‘It’s like we’re coming out of the ground for the third time!’
This was the recent quote from the temporary works coordinator on Domis and Salboy’s brilliant Viadux scheme.
He had underestimated the chill on a sunny spring day, shivering as we stood 17m above true ground level of Great Bridgewater Street.
I could see what he meant though. Once the transfer deck of the tower is poured, the construction of the 40-storey residential tower becomes very ‘ordinary’.
A development that’s anything but ordinary
‘Ordinary’ is a word seldom used on the Viadux site. Feeding the core and columns of a 40-storey tower through 150-year-old, grade 2 listed railway arches is not an ‘ordinary’ project. It has meant piling, excavating and pouring pile caps of up to a depth of 3.6m, all without disturbing the listed masonry or the adjacent electrical substation… and this was just to get out of the ground for the first time.
The team then had to get the columns and the core through the brick viaducts. This was achieved by forming concrete ‘ring beams’, or ‘picture frames’, with some well-thought-through temporary works and a few diamond drill bits. A little bit of thinking outside of our ‘brick box’ allowed us to get out of the ‘ground’ again. Only this time we found ourselves in the live working service yard of Manchester Central Conference Centre.
From complexity comes simplicity
Whilst the first two occasions were very literal examples of bringing gleaming concrete out of the earth, the final time this exceptionally ambitious structure gets to come ‘out of the ground’ is more figurative. That is, once the transfer slab is formed, the complexity and risk associated with the site constraints (the listed arches, working service yard, party wall commitments to name a few) become significantly easier to manage.
The transfer structure at level 2 of the proposed tower comprises a grillage of 1.75m deep reinforced concrete (RC) transfer beams and slabs.
The structural system allows the loads of the columns, shear walls and part of the main core to be transferred out to bifurcating (y-shaped) columns below. In effect, we’re funnelling the loads into a 11mx6.8m column grid to minimise the number of openings and interventions to the brick arches. This means we needed fewer columns where the skyscraper met the second ‘ground’. The building core is also reduced in size with this approach, so the ‘picture frame’ needed to form the opening within the arches was of a realistic size and structural scale.
Concrete is like chocolate… kind of…
The use of the ‘y’ column was very deliberate and considered because the shape ensures much more of the load acts in compression (pushing/squashing), which reinforced concrete (grade C60/75 in this case) is very good at resisting. This is in distinction to a method that induces bending or torsion (twisting). When you break off a piece of chocolate, we instinctively know to bend it to break it.
Concrete is like chocolate in that sense.
Further, the transfer slab also allows the building to be cantilevered circa 3.5m at the ends to avoid the existing viaducts bridge abutments below. That translates to, more living space in the sky and more of the beautiful brick heritage retained below.

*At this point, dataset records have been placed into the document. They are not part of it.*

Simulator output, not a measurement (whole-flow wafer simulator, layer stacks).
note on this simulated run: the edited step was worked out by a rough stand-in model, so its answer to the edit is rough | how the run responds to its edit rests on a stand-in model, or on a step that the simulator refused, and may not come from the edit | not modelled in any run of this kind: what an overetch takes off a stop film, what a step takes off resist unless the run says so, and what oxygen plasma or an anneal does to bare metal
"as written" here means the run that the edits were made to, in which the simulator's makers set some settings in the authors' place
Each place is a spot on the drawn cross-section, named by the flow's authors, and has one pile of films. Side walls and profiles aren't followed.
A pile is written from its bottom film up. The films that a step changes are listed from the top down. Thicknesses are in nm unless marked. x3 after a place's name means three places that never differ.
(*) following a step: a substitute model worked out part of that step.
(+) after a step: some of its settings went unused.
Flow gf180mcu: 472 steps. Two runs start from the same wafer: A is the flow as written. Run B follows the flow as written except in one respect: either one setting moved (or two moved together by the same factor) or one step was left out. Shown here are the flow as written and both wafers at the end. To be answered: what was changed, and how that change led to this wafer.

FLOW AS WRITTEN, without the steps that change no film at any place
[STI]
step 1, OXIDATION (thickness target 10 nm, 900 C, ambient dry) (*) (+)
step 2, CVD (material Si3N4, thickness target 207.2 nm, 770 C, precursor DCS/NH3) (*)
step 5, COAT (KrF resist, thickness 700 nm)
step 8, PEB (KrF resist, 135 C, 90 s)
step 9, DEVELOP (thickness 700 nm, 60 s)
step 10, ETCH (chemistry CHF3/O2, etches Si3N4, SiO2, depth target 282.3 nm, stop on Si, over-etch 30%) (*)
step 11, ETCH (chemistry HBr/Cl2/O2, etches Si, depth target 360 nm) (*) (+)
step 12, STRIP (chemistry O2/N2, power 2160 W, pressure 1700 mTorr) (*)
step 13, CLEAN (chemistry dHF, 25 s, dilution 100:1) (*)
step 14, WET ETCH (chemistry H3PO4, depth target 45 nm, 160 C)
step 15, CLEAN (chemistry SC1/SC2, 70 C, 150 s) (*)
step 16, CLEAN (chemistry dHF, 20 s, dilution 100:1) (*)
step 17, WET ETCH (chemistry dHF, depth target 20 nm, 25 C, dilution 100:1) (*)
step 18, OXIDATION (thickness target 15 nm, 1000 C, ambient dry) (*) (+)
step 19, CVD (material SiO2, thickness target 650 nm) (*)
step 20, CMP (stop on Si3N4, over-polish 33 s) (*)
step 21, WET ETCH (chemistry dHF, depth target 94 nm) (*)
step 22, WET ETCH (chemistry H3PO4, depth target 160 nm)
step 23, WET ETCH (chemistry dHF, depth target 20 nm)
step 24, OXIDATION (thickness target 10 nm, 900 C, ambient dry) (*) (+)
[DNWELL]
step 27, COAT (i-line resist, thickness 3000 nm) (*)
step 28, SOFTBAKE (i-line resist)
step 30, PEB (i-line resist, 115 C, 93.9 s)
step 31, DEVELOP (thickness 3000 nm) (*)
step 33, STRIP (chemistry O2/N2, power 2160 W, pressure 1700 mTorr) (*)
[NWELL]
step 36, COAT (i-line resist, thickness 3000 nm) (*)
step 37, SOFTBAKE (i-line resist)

A tabletop fit for a skyscraper
The level 2 beam and bifurcating columns do another important job. Below the second floor, the lateral stability of the building is provided by the reduced core and the bi-furcating columns and transfer beams forming ‘moment’ or ‘goal-post’ frames. These mega columns form mega goal posts, or in simpler terms, a super-stiff table to build our tower on top of.
This optimised transfer structure solution we developed resulted in a circa 450m3 reduction (30%) in concrete use and a 100-tonne reduction in the amount of reinforcement (28%) when compared to an alternative scheme that adopted simpler vertical columns with the transfer beams having to span further.
Working in sync with Manchester Central
It’s not all about design, however. Domis and Mayo Civils have built the transfer beams whilst maintaining the live operation of Manchester Central’s service yard. The project team have developed a (CAT3 checked) temporary works scheme to transfer the weight of the wet concrete to the existing masonry piers until it’s strong enough to stand on its own 11, Y-shaped feet.